Joined October 15, 2010; user ID = 1 as the creator of the forum.

Most of my memories were from the earliest days trying to get the site off the ground after Dizpins’ closure — along with my cousins (@Bricklayer and @thejessta) we were attending almost every pin event in SoCal for the first year or two of operation. (check out The "Blast from the Past" thread for some event coverage and photos from 2010-2011 when we were more active)

At the time I’d just graduated grad school so was in the early stages of my career, which is why I fell out of the hobby fairly early on, but I felt like the site needed to stay alive for the benefit of the hobby....and here we are 15 years later.

Another...maybe less pleasant memory — but a memory nonetheless — is of all the early drama, which has been summarized quite well in the following reddit post -- if you weren't around during that time (or if you were) -- it's a rollercoaster of a read, and in retrospect, it makes me happy that we are a part of the hobbies' history in some way:


Also quoting here for posterity, in case the original reddit post ever goes away (credit to /u/CoolClearMorning):
Thanks for posting this here. I read this about once a year. I don’t save a lot of reddit posts, but this one is still saved.
 
Thanks for posting this here. I read this about once a year. I don’t save a lot of reddit posts, but this one is still saved.
i have to admit that i revisit it from time to time -- it's such a good, well-structured chronicle of events, and the links to the historical threads/posts (where relevant) makes it so good.
 
Updated to here.

Wow, with each passing day, I am learning more and more and more about our DPF Fam. Thank you to all you have entered, and to the Admins/Mods who have chimed in too.

We still have the 19th, so I am hoping MORE Members will sign up.

*Note to any new Members, if you are able to satisfy the New Member Requirements by the 19th, you are welcome to join this game. Thank you.
 
Updated to here:

I'm pleased to see a few years, doubled/tripled up. Hope to see more.

2021 and 2023 are still open for entries.

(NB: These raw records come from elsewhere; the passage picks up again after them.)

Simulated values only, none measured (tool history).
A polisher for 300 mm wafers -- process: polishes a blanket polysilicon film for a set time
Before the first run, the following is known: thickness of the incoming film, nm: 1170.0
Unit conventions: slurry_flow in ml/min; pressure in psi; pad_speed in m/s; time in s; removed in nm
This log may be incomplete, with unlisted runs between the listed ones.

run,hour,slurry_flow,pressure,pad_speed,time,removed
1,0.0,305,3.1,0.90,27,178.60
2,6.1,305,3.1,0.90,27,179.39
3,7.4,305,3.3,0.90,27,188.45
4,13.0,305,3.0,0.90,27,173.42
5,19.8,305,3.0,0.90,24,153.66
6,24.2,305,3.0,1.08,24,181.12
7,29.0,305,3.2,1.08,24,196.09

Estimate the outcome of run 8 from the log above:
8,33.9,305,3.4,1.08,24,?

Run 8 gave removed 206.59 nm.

I'm tempted to start researching and see if I can find members for these two years and fill this up. If anyone knows a member for either year, or, members that haven't entered, please....tag them.

Thank You!
 
I had to go to my profile to confirm I joined in 2016! Almost 10 years ago!!

Def lots of memories, esp when I was much more active on the site. I'm definitely happy to have made lasting friendship from my internet pin friends, including one for whom I was an honorary bridesmaid in her wedding!